Sure, a VM with a pre-installed OS and maybe some other software components is a nice thing to have. And you even can scale it if you need more power. But still, you would need to take care of patching the operating system and all the software components that have been installed, the backup and disaster recovery measurements, and so on.
Nowadays, cloud vendors are making these activities easier and help automate this process. But still, this is not the end of the speed, automation, and convenience that a cloud offering could bring:
We'll now check out PaaS.
Platform-as-a-Service (PaaS) soon gained the attention of cloud users. Need a database to store data from your web app? You go to your cloud portal, click the necessary link, fill in some configuration information and click OK, and there, you are done... your web app now runs on a service that can offer far better Service-Level Agreements (SLAs) than the tower PC under the desk at your home.
For example, databases, as one interesting representative of a PaaS, offer automated patching with new versions, backup, and disaster recovery deeply integrated into the service. This is also available for a queue service or the streaming component offered on the cloud.
For databases, there are even point-in-time restores from backups that go quite far back in time, and automated geo redundancy and replication are possible, among many more functions. Without PaaS support, an administrator would need to invest a lot of time into providing a similar level of maintenance and service.
No wonder that other use cases made it to the Hyperscalers' (the big cloud vendors, which can offer nearly unlimited resources) offerings. This is also why they all (with differing levels and completeness, of course) offer PaaS capabilities to implement a Modern Data Warehouse/Data Lakehouse in their data centers nowadays.
Some of these offerings are as follows:
The next evolutionary step was into Software-as-a-Service (SaaS), where you can get an "all-you-can-eat" software service to fulfill your requirements, without implementing the software at all. Only the configuration, security, and connection need to be managed with a SaaS solution. Microsoft Dynamics 365 is an example of such a system. You can use an Enterprise Resource Planning (ERP) suite from the cloud without the need to have it licensed and installed in your data center. Sure, the right configuration and the development of the ERP in the cloud still needs to be done, but the Hyperscaler cloud vendor and/or the SaaS provider relieves you of which server hardware, backup and restore, SLAs, and so on to use.
However, not all cloud users want to or can rely on predefined software to solve their problems. The need for individual software is still high and, as we discussed previously, the virtualization options that are available on the cloud platforms are very attractive in this case.
Development can follow a few different options. Microsoft's Azure, for example, offers different capabilities to support application development on this platform. Starting with VMs, you can make use of any setup and configuration for this application that you can think of. Spin the VM, install and run the app, and off you go.
But don't forget – everything that you need to run the app needs to be installed and configured upfront. Maybe there are VM images available that come predefined in a certain configuration. Still, you as the developer are, after spinning it up, responsible for keeping the operating system and all the installed components up-to-date and secure.

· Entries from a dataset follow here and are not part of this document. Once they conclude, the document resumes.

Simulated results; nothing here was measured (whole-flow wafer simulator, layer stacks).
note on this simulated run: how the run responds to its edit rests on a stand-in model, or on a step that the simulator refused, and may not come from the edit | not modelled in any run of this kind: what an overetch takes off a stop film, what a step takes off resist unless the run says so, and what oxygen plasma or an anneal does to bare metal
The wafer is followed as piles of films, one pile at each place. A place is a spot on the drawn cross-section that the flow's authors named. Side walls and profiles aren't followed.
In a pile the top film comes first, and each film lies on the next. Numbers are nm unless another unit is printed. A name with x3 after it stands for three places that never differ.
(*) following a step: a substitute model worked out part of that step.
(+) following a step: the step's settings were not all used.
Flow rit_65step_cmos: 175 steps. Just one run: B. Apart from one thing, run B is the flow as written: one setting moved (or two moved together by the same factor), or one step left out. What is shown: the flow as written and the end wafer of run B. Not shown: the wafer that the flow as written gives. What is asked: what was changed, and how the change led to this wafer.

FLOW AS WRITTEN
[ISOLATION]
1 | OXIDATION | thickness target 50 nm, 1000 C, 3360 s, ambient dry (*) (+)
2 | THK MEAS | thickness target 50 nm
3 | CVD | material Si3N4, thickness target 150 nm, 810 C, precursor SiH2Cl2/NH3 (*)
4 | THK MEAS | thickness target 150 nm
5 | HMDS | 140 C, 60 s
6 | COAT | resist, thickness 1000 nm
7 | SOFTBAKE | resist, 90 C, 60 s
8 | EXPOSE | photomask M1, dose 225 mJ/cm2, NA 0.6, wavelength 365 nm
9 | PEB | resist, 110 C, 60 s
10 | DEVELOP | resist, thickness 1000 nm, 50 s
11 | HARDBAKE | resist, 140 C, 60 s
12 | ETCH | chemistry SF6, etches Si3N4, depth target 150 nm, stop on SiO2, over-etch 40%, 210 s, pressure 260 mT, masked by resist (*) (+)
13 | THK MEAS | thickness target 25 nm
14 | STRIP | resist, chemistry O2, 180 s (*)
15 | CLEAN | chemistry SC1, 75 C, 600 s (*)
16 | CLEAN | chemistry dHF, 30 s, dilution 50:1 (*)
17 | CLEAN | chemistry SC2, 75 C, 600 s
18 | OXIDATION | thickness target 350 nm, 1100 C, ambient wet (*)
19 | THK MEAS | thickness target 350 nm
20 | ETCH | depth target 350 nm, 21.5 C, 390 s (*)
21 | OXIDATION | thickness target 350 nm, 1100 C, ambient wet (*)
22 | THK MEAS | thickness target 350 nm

The cloud vendor, however, supports you with automation features to help you keep up with changes – to back up the VM, for example – but like every individual server or PC, a VM is a complete computer and brings that level of complexity.
Let's assume you need to run a small piece of software to offer a function or one or more microservices; a cloud-based VM may be overkill. Even with all the cloud advantages of having a VM without the need of spinning up and maintaining your own hardware and data center, this can be quite costly and more complex than what is really needed.
Again, the Hyperscaler can help as it has different offerings to overcome this complexity. Looking at Microsoft's example, there are different approaches to solving this issue.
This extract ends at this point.